Summary and Contributions: The authors present a novel VAE architecture made to model the performance of players of Ice Hockey. Specifically, they present a Variational Recurrent Ladder Agent Encoder (VaRLAE), which biases the posterior of the learned distribution of Ice Hockey players to match certain intuitions around statistical averages and similar players. The paper introduces this architecture, includes an empirical evaluation for representing players, includes a visualization of the learned embeddings, and presents a series of experiments centered around potential applications.

Strengths: The strengths of the paper are in the technical novelty of the new VaRLAE architecture, the domain novelty of Ice Hockey, and the results across all the sets of experiments. This work is likely to be of interest to researchers interested in multi-agent modelling for these reasons. The experiments including variations on the approach is particularly helpful as a reader to gain insight into the way that each of these components acts.

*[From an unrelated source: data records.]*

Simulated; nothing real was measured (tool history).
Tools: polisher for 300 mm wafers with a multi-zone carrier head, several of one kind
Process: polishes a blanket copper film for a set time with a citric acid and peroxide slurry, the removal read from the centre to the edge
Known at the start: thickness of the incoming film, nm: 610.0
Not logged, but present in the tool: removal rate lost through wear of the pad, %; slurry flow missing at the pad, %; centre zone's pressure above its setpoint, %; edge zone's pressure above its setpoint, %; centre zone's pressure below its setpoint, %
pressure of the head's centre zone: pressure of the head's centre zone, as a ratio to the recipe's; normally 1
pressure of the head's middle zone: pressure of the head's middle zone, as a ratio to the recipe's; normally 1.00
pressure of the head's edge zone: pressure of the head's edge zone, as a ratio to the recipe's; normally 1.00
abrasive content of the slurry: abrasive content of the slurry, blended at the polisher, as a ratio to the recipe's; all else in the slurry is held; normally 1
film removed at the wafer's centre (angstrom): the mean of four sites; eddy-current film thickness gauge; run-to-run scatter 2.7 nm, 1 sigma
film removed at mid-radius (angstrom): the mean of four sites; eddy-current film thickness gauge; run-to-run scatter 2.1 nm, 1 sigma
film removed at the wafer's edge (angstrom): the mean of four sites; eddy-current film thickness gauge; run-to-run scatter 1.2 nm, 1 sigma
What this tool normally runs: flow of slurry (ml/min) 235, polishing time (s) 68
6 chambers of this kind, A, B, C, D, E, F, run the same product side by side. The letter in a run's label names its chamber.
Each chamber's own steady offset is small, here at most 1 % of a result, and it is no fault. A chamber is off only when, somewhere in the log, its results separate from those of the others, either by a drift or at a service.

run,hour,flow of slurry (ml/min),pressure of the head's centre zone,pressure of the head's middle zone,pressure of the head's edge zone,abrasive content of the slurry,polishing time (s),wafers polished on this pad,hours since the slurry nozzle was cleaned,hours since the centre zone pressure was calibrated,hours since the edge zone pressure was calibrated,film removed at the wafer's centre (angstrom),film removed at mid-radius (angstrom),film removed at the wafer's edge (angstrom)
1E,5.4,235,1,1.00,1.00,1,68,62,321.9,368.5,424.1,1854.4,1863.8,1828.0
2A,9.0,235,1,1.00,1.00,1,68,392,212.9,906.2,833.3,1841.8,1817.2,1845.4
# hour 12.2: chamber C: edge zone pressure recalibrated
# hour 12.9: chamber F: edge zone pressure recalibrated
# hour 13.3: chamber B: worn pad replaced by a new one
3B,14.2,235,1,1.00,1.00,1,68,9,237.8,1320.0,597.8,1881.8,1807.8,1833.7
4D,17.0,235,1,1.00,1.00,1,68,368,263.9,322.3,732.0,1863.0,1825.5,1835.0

Weaknesses: There are two major weaknesses with the current draft of the paper. First, the paper is very dense and at times lacking in clarity. In particular, the end of the introduction essentially walks the reader through the whole approach, but leaves out a number of important details. This was confusing to me, as a reader, as it was unclear to me when or where I might find these missing details. In addition, a large portion of the content of the back half of the introduction is repeated in the later sections, which further adds to this confusion. Second, while the authors clearly demonstrate the strength of their approach compared to its variations (which is appreciated) there are still a limited set of comparisons being made here. I would have liked to have seen comparisons to more fundamental baselines that didn't make the same assumptions, such as other recurrent models and other models meant for multi-agent modelling.

Correctness: As far as I can tell the methods and methodology are correct and sound.

Clarity: The paper is well-written at a local level. However, I found that the overall structure was somewhat confusing (as mentioned above). The introduction goes too long, bringing up topics that are under explained and introducing a lack of clarity. Section 4 is extremely dense, and could have used some of the intuitions presented in the introduction. The results of section 5, particularly at the end are comparatively rushed. I would have appreciated greater discussion of the results, and putting them into context for readers.

Relation to Prior Work: The paper does a good job of covering related prior work, and making the case for why the problem domain in question differs significantly from this prior work.

Reproducibility: Yes

Additional Feedback: I was somewhat disappointed by the broader impacts section. The authors focus almost entirely on positive outcomes. It seems to me that a model like this is likely only usable by teams with substantial technical resources or the ability to acquire those resources. As such, it may lead to an increased inequality between the top and bottom teams. In addition, given that models like this can only draw inferences from within a learned distribution there's little room for players to grow or change, meaning that a model like this may also increase inequality between players. Edit: I have read the author's response, and my review remains unchanged.

Review 3

Summary and Contributions: The authors propose a Variational Recurrent Ladder Agent Encoder (VaRLAE), a generative method for learning player representations in professional sports and evaluate their approach on professional hockey games.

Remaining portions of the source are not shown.